While reading through the lecture notes here (http://www.math.ucla.edu/~tao/resource/general/131ah.1.03w/week2.pdf , page 22, last paragraph), I came across the following " Thus there must be some $n_0 \geq N$ for which $|b_{n_0}| > \epsilon$. Since we already know that $|b_{n_0} - b_n| \leq \frac{\epsilon}{2}$ for all $n \geq N$, we thus conclude from the triangle inequality (how?) that $|b_n| \geq \frac{\epsilon}{2}$ for all $n \geq N$."
Trying to answer how? above took me a lot of time. Even after I could answer it, using the following algebraic manipulation $|b_{n_0}| = |b_{n_0} - b_n + b_n| > \epsilon $ and $|b_{n_0} - b_n + b_n| \leq |b_{n_0} - b_n|+|b_n|$, I still feel I have missed the idea.
My question is the following : What is the underlying idea of this algebraic manipulation? What are the clues that forces me to the underlying idea of this algebraic manipulation?
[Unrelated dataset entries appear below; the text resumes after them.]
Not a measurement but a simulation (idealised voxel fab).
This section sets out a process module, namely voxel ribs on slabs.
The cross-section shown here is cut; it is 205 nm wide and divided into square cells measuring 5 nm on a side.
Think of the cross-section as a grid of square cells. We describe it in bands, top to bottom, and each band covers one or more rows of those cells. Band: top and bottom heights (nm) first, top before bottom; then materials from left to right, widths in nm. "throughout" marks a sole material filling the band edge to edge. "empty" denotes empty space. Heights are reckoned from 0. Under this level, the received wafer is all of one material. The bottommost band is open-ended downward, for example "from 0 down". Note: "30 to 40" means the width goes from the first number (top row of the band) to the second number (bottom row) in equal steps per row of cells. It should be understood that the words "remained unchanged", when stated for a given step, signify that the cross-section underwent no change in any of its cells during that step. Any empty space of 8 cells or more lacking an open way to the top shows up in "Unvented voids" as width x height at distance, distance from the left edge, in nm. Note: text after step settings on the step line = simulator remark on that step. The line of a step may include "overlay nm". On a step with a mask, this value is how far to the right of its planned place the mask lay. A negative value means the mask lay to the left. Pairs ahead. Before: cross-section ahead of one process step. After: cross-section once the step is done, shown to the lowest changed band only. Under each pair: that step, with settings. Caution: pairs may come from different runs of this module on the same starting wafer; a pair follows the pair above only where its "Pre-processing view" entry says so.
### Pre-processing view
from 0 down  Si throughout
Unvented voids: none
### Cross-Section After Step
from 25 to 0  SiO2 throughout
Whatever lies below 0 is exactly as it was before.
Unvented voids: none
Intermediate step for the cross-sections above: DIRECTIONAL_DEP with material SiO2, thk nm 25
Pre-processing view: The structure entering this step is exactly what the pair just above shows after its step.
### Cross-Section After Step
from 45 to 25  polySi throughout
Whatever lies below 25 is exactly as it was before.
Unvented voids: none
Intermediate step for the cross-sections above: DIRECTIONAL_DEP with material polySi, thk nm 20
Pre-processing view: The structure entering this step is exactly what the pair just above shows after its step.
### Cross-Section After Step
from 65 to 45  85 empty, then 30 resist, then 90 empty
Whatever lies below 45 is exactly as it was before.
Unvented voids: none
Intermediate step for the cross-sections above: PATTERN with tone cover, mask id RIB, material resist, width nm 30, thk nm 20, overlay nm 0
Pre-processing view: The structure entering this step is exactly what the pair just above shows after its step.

To put my question in perspective, if the author had not hinted at triangle inequality it would have been very difficult for me to figure out how the result was reached at. So,reading the paragraph (and imagine that the author has not hinted at triangle inequality), what do I "see" that can remind me that triangle inequality underlies this statement.
Is it the case that mathematicians "see" something (some idea, some object) which I fail to "see" in this case? Or, is it the case that "algebraic manipulation" is the only underlying idea and I need to remember it?